Focus on the DMA: What if the Rest of the World Imitates the Digital Markets Act?

March 8, 2022

Paul MacDonnell, Executive Director, Global Digital Foundation
 

Do we need to worry about the Digital Markets Act’s impact on EU trade policy?

Maybe in the long-term.

For the EU, 'digital platform’ means U.S.-owned giants, such as Amazon, Google, and Facebook who account for a huge share of sectors such as retail, advertising, and cloud computing. Many of Europe’s policymakers and legislators see these as companies that have grown powerful by exploiting the absence of legislative constraint in Member States or by finding loopholes in the Union’s heterogeneous national rules. They are alarmed at platforms’ seeming unfettered freedom to disrupt not just economies but, given their nature, cultures.

It’s intuitive to blame platforms for Europe’s chronic low growth—a problem whose origins are home grown and which predate the advent of the digital economy. One (of several) EU policy responses is the Digital Markets Act (DMA), an attempt to encompass an entire digital economic revolution within a single regulatory envelope. The DMA is designed not only to prevent specific uncomfortable outcomes but also to shape the future of the digital economy in Europe itself.

The DMA has one central approach: to treat digital platforms as ‘gatekeepers’ or utilities. ‘Gatekeeper’ renews the concept of ‘carrier’—a term used during the 1980s and 90s when telecommunications operators were the dominant technology companies. Up until then these dominated the transmission of voice and data traffic across copper, and later fibre-optic, cables until their designation as ‘carriers’ gave smaller competitors guaranteed access to their networks. The DMA treats the major digital platforms as carriers in this sense. Its particular aims are twofold: the first is to secure better terms for European businesses that rely on platforms to transact and communicate with customers; the second is to redesign Europe’s digital economy so that, eventually, the Union will bring forth its own digital platform champions. The DMA’s measures include allowing businesses who, once having secured customers via gatekeeper platforms, will no longer have to rely on these platforms to communicate or transact with them in the future. Other measures go further. For example, the legislation will grant commercial third-parties and potential competitor platforms access to gatekeepers’ data and operating systems.

Is this a malicious attack on U.S. success? Major U.S.-owned platforms and many policy analysts will say it is. They will say that the DMA is a tailored punishment of U.S. businesses. If we stop to think for a moment we can certainly see one or two things that platforms do that could be legitimately tested under competition law—for example, using customer data contributed by business users to target products at those same customers to directly compete against the business that supplied their data. It’s at least debatable.

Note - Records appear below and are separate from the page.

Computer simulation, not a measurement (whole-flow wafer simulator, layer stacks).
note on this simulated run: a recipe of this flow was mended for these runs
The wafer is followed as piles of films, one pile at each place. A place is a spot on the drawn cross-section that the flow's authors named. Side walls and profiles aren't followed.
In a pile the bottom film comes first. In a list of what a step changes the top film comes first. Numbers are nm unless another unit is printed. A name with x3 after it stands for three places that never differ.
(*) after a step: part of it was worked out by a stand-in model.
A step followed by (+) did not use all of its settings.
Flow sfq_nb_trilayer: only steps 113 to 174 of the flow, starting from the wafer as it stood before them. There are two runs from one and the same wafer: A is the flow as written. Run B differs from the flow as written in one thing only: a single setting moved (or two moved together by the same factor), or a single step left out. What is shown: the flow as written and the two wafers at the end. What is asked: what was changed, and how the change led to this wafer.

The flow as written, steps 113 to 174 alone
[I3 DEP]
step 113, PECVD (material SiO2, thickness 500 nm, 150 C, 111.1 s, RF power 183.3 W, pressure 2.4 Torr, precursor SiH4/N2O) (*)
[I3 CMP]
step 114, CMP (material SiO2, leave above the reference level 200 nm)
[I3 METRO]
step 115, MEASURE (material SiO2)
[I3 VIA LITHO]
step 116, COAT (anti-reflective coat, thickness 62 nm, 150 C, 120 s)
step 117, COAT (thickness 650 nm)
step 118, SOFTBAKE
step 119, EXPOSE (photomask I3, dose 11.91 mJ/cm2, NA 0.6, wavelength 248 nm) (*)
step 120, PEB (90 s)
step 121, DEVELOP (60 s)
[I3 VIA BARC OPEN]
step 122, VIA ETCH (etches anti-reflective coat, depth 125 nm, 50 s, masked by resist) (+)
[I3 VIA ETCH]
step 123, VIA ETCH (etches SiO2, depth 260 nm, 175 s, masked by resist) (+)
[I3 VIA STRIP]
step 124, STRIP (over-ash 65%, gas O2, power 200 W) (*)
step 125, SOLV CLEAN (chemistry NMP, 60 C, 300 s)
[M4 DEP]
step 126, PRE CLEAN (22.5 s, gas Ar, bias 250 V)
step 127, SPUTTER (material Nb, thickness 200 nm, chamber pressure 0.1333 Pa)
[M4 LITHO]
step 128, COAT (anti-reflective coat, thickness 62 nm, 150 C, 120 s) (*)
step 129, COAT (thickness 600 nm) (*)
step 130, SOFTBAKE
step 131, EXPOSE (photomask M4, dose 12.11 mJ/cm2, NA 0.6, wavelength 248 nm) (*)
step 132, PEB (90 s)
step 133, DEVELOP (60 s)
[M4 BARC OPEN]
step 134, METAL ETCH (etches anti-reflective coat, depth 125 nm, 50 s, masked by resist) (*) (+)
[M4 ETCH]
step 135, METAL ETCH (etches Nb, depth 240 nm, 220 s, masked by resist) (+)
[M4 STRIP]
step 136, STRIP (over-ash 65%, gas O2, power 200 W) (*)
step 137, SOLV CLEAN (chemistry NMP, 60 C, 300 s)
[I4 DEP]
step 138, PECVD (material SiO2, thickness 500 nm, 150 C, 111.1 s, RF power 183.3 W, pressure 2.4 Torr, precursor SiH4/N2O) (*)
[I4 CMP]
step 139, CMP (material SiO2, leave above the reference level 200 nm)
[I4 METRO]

But then we have to consider that the DMA goes much further than competition case-law which could be expected to narrowly target a specific practice, assess the consumer harm involved, and levy punishment accordingly. It goes beyond this in the sense meant by the CCIA’s Christian Borggreen when he said that it will do to the digital economy what your dentist would be doing if, having told him you have a toothache, he responded by removing eighteen of your teeth. That’s ex ante regulation for you.

Why would any of this have implications for international trade?

The DMA has the capacity to affect the economy over the long term in a way that is much more profound than the imposition of an effective super tax on Big U.S. Tech. In truth, the ‘digital economy’ as a separate entity has only ever existed in the minds of bystanders, among whose population policymakers and legislators on both sides of the Atlantic are overrepresented. When you get up close to it, especially now that it’s in its 20s, the ‘digital economy’ looks less like a discrete economic engine that can be tinkered with and made to work better for online sellers of vacuum-packed escargots in France and more like the acculturation of an entire society to a new way of being. There won’t be spats between Washington and Brussels or, if there are, they will not be the real story. The real story will be that the DMA is unlikely to help Europe’s economy all that much. Then there will be the fact that it will make it much more difficult for European businesses to grow and transfer their knowhow to other countries. Because it will treat gatekeeper platforms and their data as a digital commons it is likely to generate its own slow-moving tragedy, disincentivising growth and cooperation between Europe and other continents. If the digital economy is as important as the DMA’s authors assure us it is then pretty soon Europe’s regular economy will be dominated by its gatekeepers, even if they are banks and car manufacturers. The impact of this will be that, if Africa, the Middle East and the less developed parts of Asia are to take advantage of new technologies and the business and organisational models they create then they are likely to look to China and the United States for the knowhow and the readymade technologies to get this done. Or, worse, they may look at the DMA as an idea worth imitating, and then decide to discourage ‘gatekeeper’ EU businesses who are in their markets.

The views expressed in this article are those of the author and not those of Global Digital Foundation which does not hold corporate views.